Configuration Files#

The configuration file “hardcodes” options for describing the data file. Its name and position are governed by the implicit rules defined for AEDG. It is written in YAML to be concise and human readable (if it was written in JSON, we might as well write the metadata by hand). It is read in by the system; some of its content links to the real values in the registries, while other content is input verbatum into the output metadata.

The format is roughly a flattened version of the resource section of OEMetadata using the same tags. Hopefully, these similarities make it intuitive to fill in the fields.

Under development: a script to generate the configuration file from a template so you don’t have to copy the existing example, public_communities_monthly_generation.yml

Example Usage#

The CLI is set-up according to typer's Building a Package instructions so the usage conforms to aedg_metadata [OPTIONS] COMMAND [ARGS]...

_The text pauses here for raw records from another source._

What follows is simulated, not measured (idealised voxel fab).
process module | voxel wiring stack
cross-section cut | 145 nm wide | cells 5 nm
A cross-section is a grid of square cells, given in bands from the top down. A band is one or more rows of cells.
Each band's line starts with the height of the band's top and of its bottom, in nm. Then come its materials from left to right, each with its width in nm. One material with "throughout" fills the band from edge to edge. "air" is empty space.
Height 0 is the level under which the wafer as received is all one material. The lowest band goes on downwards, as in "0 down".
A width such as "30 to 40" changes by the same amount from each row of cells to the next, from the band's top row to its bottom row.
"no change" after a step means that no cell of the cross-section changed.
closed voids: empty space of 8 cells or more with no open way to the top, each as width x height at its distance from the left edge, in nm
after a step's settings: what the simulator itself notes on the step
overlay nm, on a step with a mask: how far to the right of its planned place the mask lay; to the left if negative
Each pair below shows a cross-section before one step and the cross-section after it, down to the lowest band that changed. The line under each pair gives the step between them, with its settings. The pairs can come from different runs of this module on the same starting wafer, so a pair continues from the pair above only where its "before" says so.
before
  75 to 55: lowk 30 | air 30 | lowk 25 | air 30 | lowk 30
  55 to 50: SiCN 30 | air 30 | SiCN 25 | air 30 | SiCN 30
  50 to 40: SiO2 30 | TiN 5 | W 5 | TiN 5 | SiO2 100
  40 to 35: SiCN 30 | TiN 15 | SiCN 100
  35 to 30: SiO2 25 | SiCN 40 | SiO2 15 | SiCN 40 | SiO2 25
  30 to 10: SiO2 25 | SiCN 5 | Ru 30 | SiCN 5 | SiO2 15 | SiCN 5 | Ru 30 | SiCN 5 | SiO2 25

% aedg_metadata generate public_communities_monthly_generation -d public --bbox infer --save
% aedg_metadata generate --help

 Usage: aedg_metadata generate [OPTIONS] CONFIG

 To call gen_meta.py.

╭─ Arguments ─────────────────────────────────────────────────────────────────────────────────────────────────────────────────────────────────────────────────────────────────────────────────────────────────╮
│ *    config      TEXT  File stem of config file (req). [default: None] [required]                                                                                                                           │
╰───────────────────────────────────────────────────────────────────────────────────────────────────────────╭─ Options ───────────────────────────────────────────────────────────────────────────────────────────────────────────────────────────────────────────────────────────────────────────────────────────────────╮
│ --directory        -d                TEXT                       Subdirectory of data/ where target file lives in the AEDG pond. [default: public]                                                           │
│ --data-dictionary  -dd               TEXT                       Filename of the data dictionary stashed with the data file. If not specified, use the default fields registry file.                         │
│ --bbox             -b                [infer|calc|specify|none]  How the spatial bounding box should be determined. [default: specify]                                                                       │
│ --time             -t                [infer|calc|specify|none]  How the temporal description should be determined. [default: specify]                                                                       │
│ --save                  --no-save                               Write generated metadata to the file or else to the screen. [default: no-save]                                                              │
│ --help                                                          Show this message and exit.                                                                                                                 │
╰─────────────────────────────────────────────────────────────────────────────────────────────────────────────────────────────────────────────────────────────────────────────────────────────────────────────╯

Note: there is a practice call still hanging around as aedg_metadata greet Name --count 5. Don’t let that bother you!

Implicit Rules#

We had to make metadata. Lots of it. To streamline this, there are rules that restrict this code to context of AEDG only. That isn’t optimum, but it saves a lot of trouble as we are getting started. The rules are:

  1. There is a single file stem that will be used for both the configuration YAML file and the output JSON metadata file. That stem must match that of the data file being described and is a required argument for generate. For instance,

    1. for the data file capacity.csv, the stem is capacity

    2. configurations file must be called capacity.yml

    3. the output metadata will be capacity.json

  2. The directory structure that contain the input configuration files (src/config/) and output metadata files (metadata/) must repeat the structure of https://github.com/acep-aedg/aedg-data-pond/tree/main/data. This subdirectory is input as an option of generate. For instance:

    1. capacity.csv is in the subdirectory final

    2. the command is aedg_metata generate capacity -d final

    3. generate will look to src/config/final/capacity.yml for input

    4. generate will output metadata/final/capacity.json